The Partition of India took place on the midnight of 14th-15th August, 1947 when undivided India which had gained independence from the British, was partitioned into two nations- Pakistan and India.

As India's national movement gained ascendancy, it became clear that the chief party the Congress was dominated by Hindus. Many Muslims felt that they would be marginalised under majority Hindu rule. The Muslim League had been founded in Dhaka in 1906. Under its leader, Mohammad Ali Jinnah, the party put forth its 'two nation theory' that Hindus and Muslims were really two nations and that the Muslim majority areas of India should be partitioned to form a separate state called Pakistan.

The immediate events leading to Partition remain mired in confusion and controversy. What remains clear is that as the British were departing, they did not really consider the horrific consequences of the act they were about to perpetuate on the sub-continent. Moreover, the Congress too was unwilling to share power with Jinnah and agreed to the partition of the country. Referendums were held in the North West Frontier Province and in Sylhet, (then in the state of Assam) both of which opted to join Pakistan. As a result of these measures, India was partitioned on two fronts- in the East, Bengal was divided to form East Pakistan, while the Muslim majority areas in the north and north west formed West Pakistan, with the state of Punjab being divided into two. Many today blame the British, especially Lord Mountbatten for the Partition of the country. This should however not detract from the divisive role played by many leaders from both communities.

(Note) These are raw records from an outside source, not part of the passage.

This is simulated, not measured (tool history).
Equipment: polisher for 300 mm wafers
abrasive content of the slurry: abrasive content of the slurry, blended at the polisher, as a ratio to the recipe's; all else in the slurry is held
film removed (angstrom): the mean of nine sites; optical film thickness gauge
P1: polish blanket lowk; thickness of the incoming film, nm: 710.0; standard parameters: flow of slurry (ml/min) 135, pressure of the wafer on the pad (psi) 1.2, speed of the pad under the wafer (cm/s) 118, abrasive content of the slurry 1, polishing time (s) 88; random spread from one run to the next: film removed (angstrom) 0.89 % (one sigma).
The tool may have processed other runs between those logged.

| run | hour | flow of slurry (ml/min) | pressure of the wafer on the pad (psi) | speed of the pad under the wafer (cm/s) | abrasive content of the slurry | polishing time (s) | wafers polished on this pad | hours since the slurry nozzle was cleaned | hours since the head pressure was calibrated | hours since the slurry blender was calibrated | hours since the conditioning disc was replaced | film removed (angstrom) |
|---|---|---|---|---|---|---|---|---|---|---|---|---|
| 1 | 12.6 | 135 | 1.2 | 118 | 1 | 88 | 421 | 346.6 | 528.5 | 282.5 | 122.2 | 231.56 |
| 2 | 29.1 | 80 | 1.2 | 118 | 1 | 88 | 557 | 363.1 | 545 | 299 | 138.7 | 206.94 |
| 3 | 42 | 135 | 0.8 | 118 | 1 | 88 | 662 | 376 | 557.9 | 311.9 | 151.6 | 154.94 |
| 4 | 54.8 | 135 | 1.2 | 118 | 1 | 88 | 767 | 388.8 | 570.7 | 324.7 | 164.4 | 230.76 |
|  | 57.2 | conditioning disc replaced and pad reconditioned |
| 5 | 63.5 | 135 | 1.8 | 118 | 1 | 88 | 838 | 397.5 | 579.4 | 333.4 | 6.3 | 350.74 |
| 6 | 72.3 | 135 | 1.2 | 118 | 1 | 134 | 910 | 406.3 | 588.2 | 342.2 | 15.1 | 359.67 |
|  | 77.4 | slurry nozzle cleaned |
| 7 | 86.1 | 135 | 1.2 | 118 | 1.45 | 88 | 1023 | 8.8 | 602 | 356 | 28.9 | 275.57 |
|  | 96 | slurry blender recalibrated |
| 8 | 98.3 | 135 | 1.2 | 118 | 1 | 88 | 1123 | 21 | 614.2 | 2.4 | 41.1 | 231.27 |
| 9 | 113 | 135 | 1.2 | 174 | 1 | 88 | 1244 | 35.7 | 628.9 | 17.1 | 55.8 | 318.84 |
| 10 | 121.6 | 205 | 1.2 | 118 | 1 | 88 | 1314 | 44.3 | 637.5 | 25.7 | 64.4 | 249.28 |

The human and economic fall out of this largely political decision was catastrophic. Millions of people were uprooted and one of the largest migrations in human history took place, especially in the Punjab. There were communal riots and trainloads of refugees were often slaughtered, with both communities equally guilty of atrocities. Thousands of women were raped, murdered or abducted and hundreds of children were separated from their families. A similar but smaller exodus took place in the east preceded by the worst riots this region has ever seen- The Great Calcutta Killings of 1946 that even the apostle of peace, Mahatma Gandhi was unable to stop. The events of Partition have left scars on the psyche of people on both sides of the border, that are yet to heal today.

Many today wonder the role of Gandhi in the partition of the country. However, by this time, Gandhi had been reduced to a largely symbolic figure even within the Congress party with the reigns of power firmly in the hands of Jawaharlal Nehru and Sardar Vallabhai Patel. Gandhi was appalled by the communal riots, undertook long fasts to bring some semblance of sanity and saw Pakistan as a betrayal of the idea that independent India would be united and secular.

In 1971, the Bengalis in East Pakistan who felt that they were being discriminated by the West, gained independence under their leader Sheikh Mujibur Rehman with military help from India, to form Bangaldesh. The brief Indo-Pak war of 1974 saw the Indian side 'victorious' and the creation of a new nation with its capital at Dhaka.

The Partition of India has left bitter memories on both sides, and the wounds are yet to heal. Many people who left homes, property and family behind, have been unable to return as India and Pakistan have remained hostile to each other for over 50 years. The chief cause of this hostility has been the dispute over Kashmir and it has prevented any meaningful dialogue on many outstanding issues from the days of Partition. However, what this political conflict has often obscured is the remarkable cultural affinity of both nations, which perhaps offers the naive hope that someday citizen-to-citizen contact will bring about peace between these two nuclear neighbours.